Her children arise and call her blessed; her husband also, and he praises her:
Proverbs 31:28, NIV.
To every mother out there… every mother who is, or ever was… Happy Mother’s Day.
Words are inadequate to express the debt we owe you, and the love we hold for you.
Meteorologists by nature of education and training are better positioned than many to appreciate the magnitude of this debt. A complete explanation would fill more space than we have available, but here’s the idea in a nutshell. Meteorologists know about chaotic systems, like the weather. In such systems, the actions of a single butterfly alters the future details of weather worldwide, forever.
In the same way, whenever a individual woman who is a mother, or is destined to become one, makes the slightest change in her life… she alters all of history for all time. None of us here, man or woman, would be here if history hadn’t unwound in precisely the way it did.
You might argue that’s not so true of recent history. But recent in this context might be a few minutes or less. As I type this, I may not be influenced by small differences in outcomes underway right now half a world away… in China say, or Malaysia. But I am influenced by what happened to me five minutes ago, or yesterday, and that in turn was shaped by what happened to the people near me over that span. Their conversation, their attitudes, their moods and inclinations, and their actions have been altered or even substantially transformed by whatever they’ve heard and experienced from their own circle of friends, or what news they’ve read online (from China or Malaysia or Tennessee or wherever else). So it happens, for example, that the smallest, most trivial actions throughout history have determined just which of every mother’s eggs is fertilized, and by whom. But it doesn’t stop there. History is then changed further, through the minutest details about how that child has been treated and what that child has experienced, and so on. Down the road, that’ll play a role in who that child, now adult, courts and marries, and when or if they start a family, etc., etc. Remember, we’ve focused on single individuals but we’re all engaging each other in the seven-billion-person human swarm at 21st-century warp speed. So the complexities multiply at breathtaking speed and the outcomes alter radically.

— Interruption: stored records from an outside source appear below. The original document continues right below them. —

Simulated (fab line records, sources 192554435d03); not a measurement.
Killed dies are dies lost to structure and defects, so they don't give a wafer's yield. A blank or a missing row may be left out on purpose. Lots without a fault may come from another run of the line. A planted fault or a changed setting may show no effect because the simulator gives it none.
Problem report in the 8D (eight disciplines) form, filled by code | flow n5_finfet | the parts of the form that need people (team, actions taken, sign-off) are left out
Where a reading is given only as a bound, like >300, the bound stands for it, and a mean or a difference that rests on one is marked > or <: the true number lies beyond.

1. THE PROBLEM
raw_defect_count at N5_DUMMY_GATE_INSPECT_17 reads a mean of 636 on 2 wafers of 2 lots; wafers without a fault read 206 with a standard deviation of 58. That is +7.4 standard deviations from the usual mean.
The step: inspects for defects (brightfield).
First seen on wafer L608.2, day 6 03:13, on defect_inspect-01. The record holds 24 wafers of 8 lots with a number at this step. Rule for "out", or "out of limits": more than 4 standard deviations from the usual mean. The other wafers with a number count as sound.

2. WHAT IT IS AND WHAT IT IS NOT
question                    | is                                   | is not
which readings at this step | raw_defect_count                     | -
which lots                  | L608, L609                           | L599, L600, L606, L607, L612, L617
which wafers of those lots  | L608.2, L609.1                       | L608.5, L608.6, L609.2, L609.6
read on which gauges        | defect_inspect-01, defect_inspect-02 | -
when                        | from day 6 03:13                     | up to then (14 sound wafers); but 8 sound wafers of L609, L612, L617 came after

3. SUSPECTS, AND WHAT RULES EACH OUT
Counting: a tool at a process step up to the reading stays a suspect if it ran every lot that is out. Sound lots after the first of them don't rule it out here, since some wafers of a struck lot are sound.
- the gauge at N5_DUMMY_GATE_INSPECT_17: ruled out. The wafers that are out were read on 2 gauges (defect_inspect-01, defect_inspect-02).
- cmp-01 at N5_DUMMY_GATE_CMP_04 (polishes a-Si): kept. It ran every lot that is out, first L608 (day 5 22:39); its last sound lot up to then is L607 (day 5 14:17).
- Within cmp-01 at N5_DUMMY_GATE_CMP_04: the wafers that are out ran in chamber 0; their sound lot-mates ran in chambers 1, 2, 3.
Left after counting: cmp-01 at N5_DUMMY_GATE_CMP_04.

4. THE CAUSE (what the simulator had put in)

Now for the climate part. The details determine who is here. I wouldn’t be writing this and you wouldn’t be reading it unless all of prior history had gone precisely the way it did.
But regardless of the details of history, some seven billion people would still be here. No marriages would be the same, but we’d still have marriage. Education wouldn’t be the same but we’d still have education. Civilization in its broader aspects might all work pretty much the way it does now. We wouldn’t have had the wars we’ve had, but we’d have had war. Food, water, and energy resources might be available in the same amounts. Innovation occurs only as society is ready for it. And so on. There are probably bounds on the broad sweep of history. In the same way, climate imposes bounds on the variability of weather.
In closing, we should discuss climate change. Science, as reflected in IPCC studies and most recently the Third National Climate Assessment shows that climate variability and change will be hugely consequential for the human outlook. But our need to change our social climate, and all those human outcomes that shape society, trump even the most dire possibilities for the future of the Earth system. If we’re to realize the future we all want it starts first and foremost with changing our hearts: with choosing love over hate, choosing boldness over timidity, choosing trust over suspicion, looking to the interests of others before our own, and much more. That’s the climate change we need. If we address changing our individual hearts and the social climate, we’re likely to discover that we’ve improved the outlook for the environment, habitat, and ecosystems as a collateral benefit. If we attempt to address the latter without tackling the former, we’ll probably fail to achieve either desired result.
Mothers, at their best, have a lot to teach us here.